California oil/natural gas regulators on Thursday adopted interim rules for the state's underground injection program. They are effective immediately while permanent rules are expected to begin a review process in May.

Along with rolling out the interim rules, state oil/gas officials reiterated that they are still reviewing all injection wells, and others could be ordered closed if they are found to be a threat to drinking water.

Under the state's regulatory processes, the rulemaking adopted by the Department of Conservation (DOC) early this month has been vetted and approved by the state Office of Administrative Law, allowing the interim rules to go into effect, according to a spokesperson in the conservation department's Division of Oil, Gas and Geothermal Resources (DOGGR), which enforces the rules for oil/gas operators in the state.

Under the interim regulations, DOC has a set schedule in which to eliminate all injections into what are deemed by the federal government to be "nonexempt" aquifers and to make sure all of the oil/gas activities in the state comply to the federal Safe Drinking Water Act (SDWA).

Injections into any nonexempt aquifers with water quality less than 10,000 total dissolved solids (TDS) must be halted by Feb. 15, 2017, and in the interim, injection into 11 other specific aquifers must be ended by the end of 2016. Other injections into nonexempt aquifers that don't contain oil reservoirs and specified water quality (3,000 TDS) must be ended by Oct. 15, 2015 or sooner.

The SDWA does not apply to water with TDS greater than 10,000 TDS, said the DOGGR spokesperson, adding that injection can continue if the state applies for and receives an aquifer exemption from the U.S. Environmental Protection Agency (EPA).

In March, DOGGR moved to close 12 oil and gas underground injection wells in Kern County and reported that they it was reviewing others to ensure that the state’s drinking water was protected from contamination (see Shale Daily, March 5). This created a firestorm of criticism aimed at DOGGR for its allegedly lax approach to past oversight of the underground injections, causing state officials to cry foul, accusing their critics of overstating the problem (see Shale Daily, March 11).

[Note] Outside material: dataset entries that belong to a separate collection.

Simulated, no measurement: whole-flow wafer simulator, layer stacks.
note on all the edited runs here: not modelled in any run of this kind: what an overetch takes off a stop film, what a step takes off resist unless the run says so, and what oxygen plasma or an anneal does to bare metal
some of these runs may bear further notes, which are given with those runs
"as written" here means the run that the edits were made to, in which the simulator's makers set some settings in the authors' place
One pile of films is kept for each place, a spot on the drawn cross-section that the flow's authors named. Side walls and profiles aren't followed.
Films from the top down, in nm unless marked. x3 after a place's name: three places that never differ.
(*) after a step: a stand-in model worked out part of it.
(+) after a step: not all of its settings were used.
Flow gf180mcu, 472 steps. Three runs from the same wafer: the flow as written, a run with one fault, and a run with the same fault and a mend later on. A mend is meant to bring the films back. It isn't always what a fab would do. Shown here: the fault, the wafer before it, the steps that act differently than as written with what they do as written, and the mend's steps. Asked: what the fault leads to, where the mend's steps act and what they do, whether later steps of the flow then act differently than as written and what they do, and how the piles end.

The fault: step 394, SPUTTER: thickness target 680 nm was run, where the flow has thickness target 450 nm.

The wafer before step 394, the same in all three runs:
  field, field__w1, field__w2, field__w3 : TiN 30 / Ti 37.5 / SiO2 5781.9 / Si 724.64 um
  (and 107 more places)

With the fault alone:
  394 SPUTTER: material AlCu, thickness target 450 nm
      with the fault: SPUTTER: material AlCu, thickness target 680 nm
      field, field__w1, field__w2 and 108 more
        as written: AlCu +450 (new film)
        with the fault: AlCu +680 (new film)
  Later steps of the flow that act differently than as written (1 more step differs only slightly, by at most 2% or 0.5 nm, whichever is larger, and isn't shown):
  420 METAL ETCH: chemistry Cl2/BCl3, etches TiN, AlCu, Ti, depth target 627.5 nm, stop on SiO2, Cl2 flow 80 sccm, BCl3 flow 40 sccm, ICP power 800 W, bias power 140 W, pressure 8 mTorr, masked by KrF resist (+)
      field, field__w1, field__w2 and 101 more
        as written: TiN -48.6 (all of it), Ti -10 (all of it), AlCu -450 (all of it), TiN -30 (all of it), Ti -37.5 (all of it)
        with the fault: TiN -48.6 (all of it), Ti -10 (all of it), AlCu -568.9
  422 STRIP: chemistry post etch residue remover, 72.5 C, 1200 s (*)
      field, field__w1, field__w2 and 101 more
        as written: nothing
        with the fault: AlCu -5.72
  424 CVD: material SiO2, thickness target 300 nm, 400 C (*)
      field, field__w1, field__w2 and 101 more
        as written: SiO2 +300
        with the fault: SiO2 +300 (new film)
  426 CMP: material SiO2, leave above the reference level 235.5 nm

During this time of debate and rapid new rule develop, state officials have maintained that the new rules were not expected to have any materially significant impact on oil production. In fact, state officials commended producers that were voluntarily addressing the issue (see Daily GPI, Feb. 9).

DOGGR Oil/Gas Supervisor Steven Bohlen said the state now has "a firm plan and schedule" compiled with the help of other governmental agencies, including the U.S. EPA, whose western regional office has criticized California's oversight. The goal is to make all of the state's injection wells comply with the SDWA, Bohlen said.

In the midst of California's unrelenting drought, Bohlen said it is even more critical that DOGGR's program "protect public health and groundwater resources." He said the new rules are "the most efficient way to achieve those goals, while also avoiding the closure of operations that do not pose a threat to potential sources of drinking water."

Bohlen has argued that water supplies in some of the disputed nonexempt aquifers were not "drinking water" quality. But in any event, the center of the brouhaha is the fact that operators had been allowed to inject into these aquifers that had not been cleared by the U.S. EPA as was specified in the original 1983 federal EPA authorization for the state to regulate water usage in oil/gas operations. More recently, EPA has provided California with a $500,000 grant to help it establish a baseline for water quality.

As the growing controversy has unfolded this year, state officials have said there are 50,000 Class II injection wells statewide, with roughly 32,000 cyclic steam oil production wells, which are common in California and involve "quite clean water" since contaminants hurt oil production. Bohlen has characterized the majority of these wells as being legally permitted into aquifers exempted for the SDWA.

Otherwise, for the 2,500 wells the state has identified as maybe having been incorrectly permitted into aquifers not exempted under the federal drinking water law, more than 2,000 are injecting into what are recognized hydrocarbon-producing zones, and by definition those are not drinking water areas. Those are zones that naturally contain oil.